By Michael Ausiello
August 20, 2010 at 07:51 PM EDT

Image Credit: Michael Desmond/The CW; Steve Granitz/WireImage.comIt went from being the best kept to the worst kept secret in less than a month: 90210‘s Teddy—the moneyed tennis pro played by Trevor Donovan—will tiptoe out of the closet this fall. In the following exclusive interview, exec producer Rebecca Sinclair reveals when she realized Teddy preferred guys over gals, previews his first same-sex romance, and recalls Donovan’s initial reaction upon learning that he’d be playing gay.

Why did you wait a whole season before starting to unravel the story of Teddy’s sexuality?
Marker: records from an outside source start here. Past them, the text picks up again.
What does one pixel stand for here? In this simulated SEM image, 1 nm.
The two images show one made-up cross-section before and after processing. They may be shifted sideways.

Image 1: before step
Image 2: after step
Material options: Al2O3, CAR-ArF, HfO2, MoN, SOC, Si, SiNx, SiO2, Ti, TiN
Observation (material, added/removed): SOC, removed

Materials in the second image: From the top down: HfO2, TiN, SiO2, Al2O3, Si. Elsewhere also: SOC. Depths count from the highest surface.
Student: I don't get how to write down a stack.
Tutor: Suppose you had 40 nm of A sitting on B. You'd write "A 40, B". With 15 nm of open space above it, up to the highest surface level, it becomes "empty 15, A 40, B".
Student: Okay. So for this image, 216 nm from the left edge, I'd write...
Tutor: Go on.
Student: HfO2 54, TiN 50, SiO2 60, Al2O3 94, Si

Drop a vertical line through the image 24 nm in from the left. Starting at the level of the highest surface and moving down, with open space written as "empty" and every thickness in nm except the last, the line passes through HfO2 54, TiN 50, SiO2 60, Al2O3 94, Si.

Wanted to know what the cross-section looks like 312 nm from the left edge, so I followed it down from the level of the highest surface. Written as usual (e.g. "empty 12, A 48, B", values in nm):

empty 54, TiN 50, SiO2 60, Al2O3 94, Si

REBECCA SINCLAIR: [We wanted] to play a coming out story that features a kid we already knew. Instead of his sexuality being the first and defining characteristic, we’ve already gotten a chance to know Teddy before he explores his sexuality. Teddy’s an athlete, he’s a famous guy’s son, he’s blonde and hunky and yes, he also has a sexual orientation and that’s a huge part of his life. In a lot of ways I think that’s more interesting than Teddy is a gay athlete, a gay famous guy’s son and a blonde and hunky gay gentleman.

Did you know Teddy would be gay when he was first introduced?

SINCLAIR: No. We thought he was just a womanizer. But then—and this often happens with characters—we started to wonder about the deeper life of the character. Was he a womanizer, or was he really covering for something?

How will Teddy’s coming out story be different from Adrianna’s?

SINCLAIR: There are obviously an infinite number of ways that teenagers can experience the realization that they are attracted to members of the same sex. And I guess our ultimate goal would be to tell a whole range of stories that depict different facets of the issue of gayness—or non-straightness, you might say. Adrianna’s was a much lighter story. For Adrianna, having bisexual feelings was confusing but it didn’t rattle her too deeply. She realized that for her, gender was less important than the individual in terms of finding someone she wanted to date. Frankly, for Adrianna as long as her significant other dotes on her, tells her she’s amazing, and that her hair looks pretty, she doesn’t care what gender they are. With Teddy, we’re attempting to tell a much more dramatic story about a something that rattles him to his core. Though, thankfully, we live in an age where lots of teens are comfortable with their sexual orientation and are able to come out when they’re in high school or even before, we didn’t want to ignore the reality that for lots of kids the road to self-acceptance for a gay teenager isn’t easy. This is going to be a dramatic, at times painful, but hopefully ultimately cathartic journey for him.

How will the story unfold? Does Teddy have an epiphany?

SINCLAIR: As a top-tier athlete and the son of a famous—and famously womanizing—actor, Teddy has always felt the need to keep up appearances. He’s had trouble reconciling the image that the world has of him with his own true sense of self. And he’s worked hard to repress whatever homosexual feelings he’s had. But early on in this season, something shakes up the structure of his life. With stability and routine out the window, he has trouble repressing who he really is. He acts impulsively and ends up hooking up with a guy. So it’s less of an epiphany than an impulsive act that sets things in motion.

Let’s talk about that guy (played by Kyle Riabko, inset above).

SINCLAIR: Kyle is absolutely terrific, charming and talented. He plays Ian, a self-confident, funny guy who is very much out and comfortable with his gayness.

Is there an immediate attraction?

SINCLAIR: I think there is an immediate attraction. But Teddy is very uncomfortable with the feelings he has and is certainly not up for the kind of mature normal relationship that Ian has had in the past and would expect from a boyfriend.

How long will Kyle be around for?

SINCLAIR: Hopefully he will be around for a long time. Certainly for season 3.

90210 doesn’t shy away from allowing its straight characters to express their sexuality. Will the show be as frank in its depiction of Teddy’s romantic relationships?

SINCLAIR: I hope so.

When did you inform Trevor that his character was going to be gay? How did that conversation go?

SINCLAIR: [Fellow EP] Jennie Urman and I called Trevor and told him the story we wanted to tell. I think he was surprised and maybe a bit taken aback initially. But as we discussed it with him and told him the kind of stories we wanted to tell, he got excited. I think he recognized that it was a good opportunity as an actor and he was excited by the idea of telling the story of a character’s journey that would mean a lot to gay teenagers and other teenagers who are learning to be honest about who they are and what they feel.